The legislative session began with signs of a more collaborative way of doing business at the Capitol.
Gov. Doug Ducey’s state of the state speech emphasized priorities that pleased Democrats — education and social issues.
New Republican leaders of the House and Senate gave Democratic bills a chance.
But when it came down to the rough dealing in the last weeks of the session on the issue that mattered most — K-12 education and teacher pay — the two parties went their own ways and the ruling party got its way.
The resulting budget features marginally improved funding for education and teachers specifically, rather than a big boost to teachers, and passage of a few pet projects favored by key Republicans.
Ducey’s staff and supporters say the budget passed last week is a big win for education in Arizona. It includes a 1 percent pay raise for teachers each of the next two years, and about $38 million for performance-based funding for schools with high test scores.
“We see it as a step in the right direction,” Ducey spokesman Daniel Scarpinato told me. “It’s not the end of the road. He’d like to see more money go to teachers’ salaries.”
Eileen Sigmund, director of the Arizona Charter School Association, which is largely allied with Republicans, emerged content from the session, especially with the performance-funding money.

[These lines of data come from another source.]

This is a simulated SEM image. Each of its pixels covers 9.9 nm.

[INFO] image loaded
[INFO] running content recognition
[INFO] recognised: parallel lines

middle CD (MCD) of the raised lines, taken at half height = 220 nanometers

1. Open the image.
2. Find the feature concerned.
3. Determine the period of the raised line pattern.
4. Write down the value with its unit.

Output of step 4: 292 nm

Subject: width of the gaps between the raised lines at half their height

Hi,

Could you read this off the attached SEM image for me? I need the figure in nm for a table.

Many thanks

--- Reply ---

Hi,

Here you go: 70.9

“Our charter schools were created to improve school achievement and provide choice,” she said Tuesday. The budget “delivers and supports the schools that create the best outcomes for kids.”
They were on the winning side. Their implication was that the right ideas won. And they have a right to that point of view.
But it was also a simple question of might winning. In Arizona, the might is on the right. So in the end, teachers and schools got ... something, not a lot.
A bit of cross-party negotiation occurred before this seemingly inevitable conclusion was reached. Much of it was over the plan for the universities to float $1 billion worth of bonds in order to pay for deferred maintenance and new research facilities.
The Democrats went to the governor and said they would support his university plan, which at the time lacked Republican votes, if he would support a 4 percent raise for teachers and a resumption of two years of eligibility, instead of one, for the Temporary Assistance for Needy Families program.
“We had an opportunity to give teachers a 4 percent raise,” Joe Thomas, president of the Arizona Education Association, said. “Instead of that, the governor decided he wanted to fund some pet projects and work backroom deals to get his budget passed.”
The governor’s side would say that isn’t true. The Democrats came in with unrealistic demands and wouldn’t budge, so the governor simply went a different route and dealt with Republicans to get the deals done and the budget passed.
But the Democrats said, in the end, they are Democrats. They’re a minority. They don’t have real leverage or even a hand to overplay.
“We don’t have a hand. We’re the minority,” said Sen. Steve Farley, the Tucson Democrat who is assistant minority leader. “Republicans have the overwhelming majority and all the levers of power.”
The assistant minority leader in the House, Tucson Democratic Rep. Randy Friese, put it this way: “He chose to make small deals on pet projects with Republicans to get them on board, rather than have the Democratic caucus play a role.”
So, instead of forcing through bigger raises to appease Democrats, Ducey went to individual Republicans who were holding out their votes on the university bonding bill. Among the concessions they got were:
- A $12 million income-tax cut in the form of an increase in personal tax exemptions.
- A change in the law covering municipal sales-tax elections, meaning they will no longer be allowed in odd-numbered years.
- A couple million more going to the so-called “freedom schools” at the University of Arizona and ASU.
You may recall these are institutes at each school founded by wealthy conservatives to promote free-market and supply-side ideas, which also received special multimillion-dollar appropriations last year. So, instead of bigger raises for teachers demanded by Democrats in negotiations, we got those items demanded by certain Republicans. Not a great trade-off.
Dan Hunting, a senior policy analyst at ASU’s Morrison Institute, wrote a report that came out this month on Arizona’s teacher problem. He told me nothing the Legislature did this year is likely to make a big difference in terms of teacher recruitment and retention.
Even SB 1062, which eased certification requirements for people with expertise in a given field, is likely to bring into teaching many people who don’t end up staying, he said.
“A bunch of research has been done on alternate certifications,” he said. “You get a few people to go into the classroom and give it a try. They don’t stay around. They leave the classroom at a much higher rate.”
As to the raises, he said, “A 1 percent pay raise just means you aren’t falling behind as fast as you were.”
“Even if we had a 4 percent raise, which is what Dems wanted, it would take a lot of 4 percent raises to get us up to the national average.”
And pay is only one of several reasons teachers flee. Workload is another that could be addressed by increased funding.
But in the end, the party divide persisted in Phoenix, and the gains made by teachers and public schools were marginal.